Wednesday, June 3, 2015

Urban Charter Schools


Last March, an interesting study was released by a group called the Center for Research on Education Outcomes (CREDO).  It is based at Stanford University (not the Hoover Institution) and is funded by a Walton family endowment, which CREDO claims -- credibly, I think -- does not influence its research or conclusions.  

For years now, CREDO has compared the educational achievements of students in charter schools with those of students in traditional public schools.  In 2009, it famously found that charters did no better than average public schools.

Since then, charters have refined their methods, trying new approaches and adopting the ones that work.  In addition, the worst charters have been closed.   

This year's CREDO study evaluated city schools. For one group of students, it found that charters make a great big, positive difference.

The group:  inner-city minority children.

The charters in Newark, NJ stood out.  Over the years in Newark, significant funding increases and changes of leadership have not moved the needle on public school results.
These were the study findings:

     -- In math, 77 percent of charter students were doing better than their peers in traditional schools; 23 percent were doing equally well; none were doing worse.

     -- In reading, 69 percent were doing better; 31 percent were equalling public school achievement; none were doing worse. 

The report's overall conclusion:

"Across all urban regions, Black students in poverty receive the equivalent of 59 days of additional learning in math and 44 days of additional learning in reading compared to their peers in traditional public schools. Hispanic students in poverty experience the equivalent of 48 days of additional learning in math and 25 days of additional learning in reading in charter schools relative to their peers in traditional public schools." 

Another point: 

"These trends are strong enough that by the time a student spends four or more years enrolled in an urban charter school, we can expect their annual academic growth to be 108 days greater in math and 72 days greater in reading per year (emphasis mine) than their peers in traditional public schools."

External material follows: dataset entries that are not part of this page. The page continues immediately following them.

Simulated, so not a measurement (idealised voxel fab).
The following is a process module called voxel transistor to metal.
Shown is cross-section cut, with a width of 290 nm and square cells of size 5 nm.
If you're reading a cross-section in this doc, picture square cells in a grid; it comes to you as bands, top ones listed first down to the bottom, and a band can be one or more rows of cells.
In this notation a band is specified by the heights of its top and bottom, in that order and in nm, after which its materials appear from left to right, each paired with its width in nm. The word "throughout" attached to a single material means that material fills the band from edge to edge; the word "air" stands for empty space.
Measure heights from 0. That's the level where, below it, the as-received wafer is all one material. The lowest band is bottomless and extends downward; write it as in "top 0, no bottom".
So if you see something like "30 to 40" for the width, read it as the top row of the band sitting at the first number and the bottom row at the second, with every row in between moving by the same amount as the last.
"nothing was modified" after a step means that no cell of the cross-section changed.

The report added that, as charter leaders learn the needs of local children and their communities, they adjust their programs to address those needs specifically. 

I think the last point is key.  The new schools superintendent in Oakland, Calif. recently told his principals that they should think less about how they wanted to teach children and more about how the children in their schools learned.  Made sense to me.

But change is hard, and old bureaucracies do not turn on a dime.  When traditional schools are as broken as the ones in Newark, trying new things is an uphill slog and the easy way is to do more of the same.  This can be hard on students.  
  


Exceptions

Not all inner-city charters fared well in the study report.  It concluded that charters in Florida, Texas, Arizona, New Mexico and Nevada were in many cases getting worse results than traditional public schools.  

One good thing about charters is that they are given only a limited number of years to prove their worth, and the failing ones are shut down. It appears that several states need to exercise that prerogative.


The Critiques

All the people who liked the 2009 study that showed charters weren't working now think the current study, which says charters have upped their game, are condemning the 2015 report.  
The National Education Association has decried the results. This was to be expected.  It seems to me that the union's pursuit of industrial-style labor practices in the profession of teaching has made it more difficult to improve instruction and advance the best interests of students.  (I speak of the NEA here, not individual teachers.)

Another criticism of the report is that it is an effort to turn wonderful public schools over to evil corporations.   Personally, if I were an inner-city parent given the opportunity to put my kid in a better school, I'd jump at the chance, whoever ran the place.   

Third is the usual complaint -- the existence of charter schools hurts public schools because all the motivated parents abandon the public schools, leaving behind only the most difficult students. 

This of course is bunk.  There 20,000 children on waiting lists for charter schools in New Jersey; in New York City, 50,000 children are waiting.  That's a lot of motivated parents who are frustrated because their children are stuck in schools that don't work.   Their students' lives matter.